StructuralEquationModels.jl icon indicating copy to clipboard operation
StructuralEquationModels.jl copied to clipboard

Enhance StatsAPI integration

Open alyst opened this issue 11 months ago • 8 comments

One problem that I have run into is that both SEM and StatsAPI define params(), so if the user is using both in the same session (StatsAPI e.g. via Distributions), there would be a collision. One solution is just to import StatsAPI and use their params() method. (The context is very similar, however params() in StatsAPI is supposed to return the actual values of the parameters, whereas SEM one returns their names. There is also StatsAPI.coefnames() method.)

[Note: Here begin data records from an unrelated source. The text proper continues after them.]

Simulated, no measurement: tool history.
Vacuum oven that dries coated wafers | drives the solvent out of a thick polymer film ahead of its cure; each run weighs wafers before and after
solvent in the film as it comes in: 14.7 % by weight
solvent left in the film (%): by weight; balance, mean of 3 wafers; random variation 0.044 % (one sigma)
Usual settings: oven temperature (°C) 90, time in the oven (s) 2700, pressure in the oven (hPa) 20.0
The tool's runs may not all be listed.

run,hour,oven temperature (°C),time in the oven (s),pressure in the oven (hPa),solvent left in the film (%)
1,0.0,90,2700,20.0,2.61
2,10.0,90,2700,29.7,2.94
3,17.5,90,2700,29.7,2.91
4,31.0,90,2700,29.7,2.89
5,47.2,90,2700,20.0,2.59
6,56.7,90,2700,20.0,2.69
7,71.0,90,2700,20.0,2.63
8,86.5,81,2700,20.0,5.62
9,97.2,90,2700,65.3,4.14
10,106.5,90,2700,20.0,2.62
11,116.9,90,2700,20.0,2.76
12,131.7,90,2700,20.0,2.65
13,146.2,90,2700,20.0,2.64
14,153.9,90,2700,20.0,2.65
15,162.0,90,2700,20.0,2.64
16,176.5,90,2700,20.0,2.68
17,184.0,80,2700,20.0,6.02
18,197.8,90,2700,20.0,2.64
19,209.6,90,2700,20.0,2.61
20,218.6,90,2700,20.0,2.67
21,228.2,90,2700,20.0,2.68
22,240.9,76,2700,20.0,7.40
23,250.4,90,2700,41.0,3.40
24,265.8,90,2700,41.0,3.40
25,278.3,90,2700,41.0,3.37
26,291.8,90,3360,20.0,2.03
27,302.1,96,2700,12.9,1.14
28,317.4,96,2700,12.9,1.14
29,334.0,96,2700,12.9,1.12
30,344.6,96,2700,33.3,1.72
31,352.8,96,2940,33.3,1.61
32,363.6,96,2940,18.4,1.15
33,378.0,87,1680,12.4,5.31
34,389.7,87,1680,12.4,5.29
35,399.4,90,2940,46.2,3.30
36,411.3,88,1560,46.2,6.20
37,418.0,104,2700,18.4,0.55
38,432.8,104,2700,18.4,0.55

The other methods of StatsAPI could be reused as well, e.g. StatsAPI.dof() (instead of SEM.df()), pvalue(), "fit()*, etc. Overall, that would make SEM.jl better integrated into the Julia's ecosystem of statistical models.

alyst avatar Jan 15 '25 21:01 alyst

@alyst I want to get a bit more involved/helpfull in SEM.jl and this seems like a issue I could tackle. Any PR of me would probably require a careful eye. Should I take a stab at it?

aaronpeikert avatar Jan 24 '25 11:01 aaronpeikert

@aaronpeikert Sure, that would be great! I can help you if you need my review.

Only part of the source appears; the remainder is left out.